To:  Style section editor-The Washington Post

Re: A Cause Unveiled, March 30, 1999

Dear Sirs,

I am an Afghan American woman. I have lived outside Afghanistan since 1965 and I have been an American citizen for nearly 25 years.

I read with mounting dismay the article regarding Mavis Leno’s efforts for the Afghan women. In it the Feminist Majority’s point of view is shown somewhat. More clearly, we saw the Taliban’s view. What I found totally missing, however, was a vision of the Afghan woman before the current impasse, a point of reference. I also found a few inaccuracies. Even though the pain of the Afghan tragedy strains everyone’s objectivity, I feel we owe it to Post readers to provide this third view so they could formulate a more accurate vision. Below I have tried to describe and correct based on my own understanding of the situation:

For the better part of this century until the coming of the Taliban, the women of Afghanistan formed an undeniably active segment of the Afghan society. Those in the villages and countryside worked alongside their menfolk in the fields. The educated ones fully participated in the building of the 20th century Afghanistan.

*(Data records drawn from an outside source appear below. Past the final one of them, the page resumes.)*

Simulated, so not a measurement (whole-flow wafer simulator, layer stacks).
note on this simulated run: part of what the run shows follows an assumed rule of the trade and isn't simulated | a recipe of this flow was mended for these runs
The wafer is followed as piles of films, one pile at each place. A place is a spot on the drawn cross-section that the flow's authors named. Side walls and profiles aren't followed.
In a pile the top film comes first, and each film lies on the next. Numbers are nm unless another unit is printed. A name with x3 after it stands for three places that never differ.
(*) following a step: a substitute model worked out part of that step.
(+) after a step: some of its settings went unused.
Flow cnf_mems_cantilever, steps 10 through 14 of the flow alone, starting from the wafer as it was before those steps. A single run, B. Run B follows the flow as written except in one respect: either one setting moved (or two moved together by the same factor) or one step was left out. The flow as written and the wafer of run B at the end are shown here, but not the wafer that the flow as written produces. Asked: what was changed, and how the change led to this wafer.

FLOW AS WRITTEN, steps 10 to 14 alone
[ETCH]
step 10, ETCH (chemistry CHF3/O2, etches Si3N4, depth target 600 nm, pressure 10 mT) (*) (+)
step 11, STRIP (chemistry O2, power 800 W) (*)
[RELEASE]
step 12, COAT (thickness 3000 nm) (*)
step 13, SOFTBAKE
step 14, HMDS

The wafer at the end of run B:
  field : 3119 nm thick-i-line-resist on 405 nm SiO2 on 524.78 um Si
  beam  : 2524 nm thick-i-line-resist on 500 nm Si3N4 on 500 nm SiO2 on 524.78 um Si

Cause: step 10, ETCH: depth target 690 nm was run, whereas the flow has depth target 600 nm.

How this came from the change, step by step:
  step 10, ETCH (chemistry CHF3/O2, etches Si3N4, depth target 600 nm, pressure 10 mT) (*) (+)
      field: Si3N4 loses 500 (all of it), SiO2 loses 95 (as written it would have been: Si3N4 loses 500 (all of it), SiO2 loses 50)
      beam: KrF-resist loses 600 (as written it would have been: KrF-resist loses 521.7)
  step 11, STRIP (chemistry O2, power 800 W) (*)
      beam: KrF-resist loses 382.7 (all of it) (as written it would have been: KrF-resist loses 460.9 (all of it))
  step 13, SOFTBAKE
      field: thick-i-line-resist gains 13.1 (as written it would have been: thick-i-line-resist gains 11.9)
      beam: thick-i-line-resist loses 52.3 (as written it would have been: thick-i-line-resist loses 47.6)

The first girls’ elementary school began in the 1920’s. The first girls’ high school opened in 1939 and granted its first baccalaureate degree to 6 Afghan girls in 1947. Two years later Kabul University started its female section. When the school first began, in addition to the aristocracy, girls from very poor and modest families also joined. Some even had head lice, wore no shoes and were devoid of social skills. Within a short time of less than 20 years, not only many other girls’ schools had opened, but also, the graduates were entirely engaged in building their society outside the home. Among them were cabinet ministers, members of parliament, governmental directors, university professors, businesswomen, writers, doctors, lawyers, singers, diplomats, judges, poets, educators and such. The professions were not stereotyped by gender and so the technocrat class included a large number of women.

According to one estimate, in 1973, there were about 104,000 school girls across the country and in the city of Kabul alone there were 82 girls’ schools, all run by the government. Female education elsewhere in the country, while lagging behind the capital, a norm almost everywhere in the world, soared. Some provincial schools even surpassed those of Kabul in the quality of their education, such as the schools of Herat. When I left Afghanistan in 1965, education and working outside the home were a norm of my generation’s thought process in Kabul; so extensive and accepted was women’s participation in the society I could not picture myself any other way. As for the provinces, school resources and work opportunities were replacing social resistance as major educational issues.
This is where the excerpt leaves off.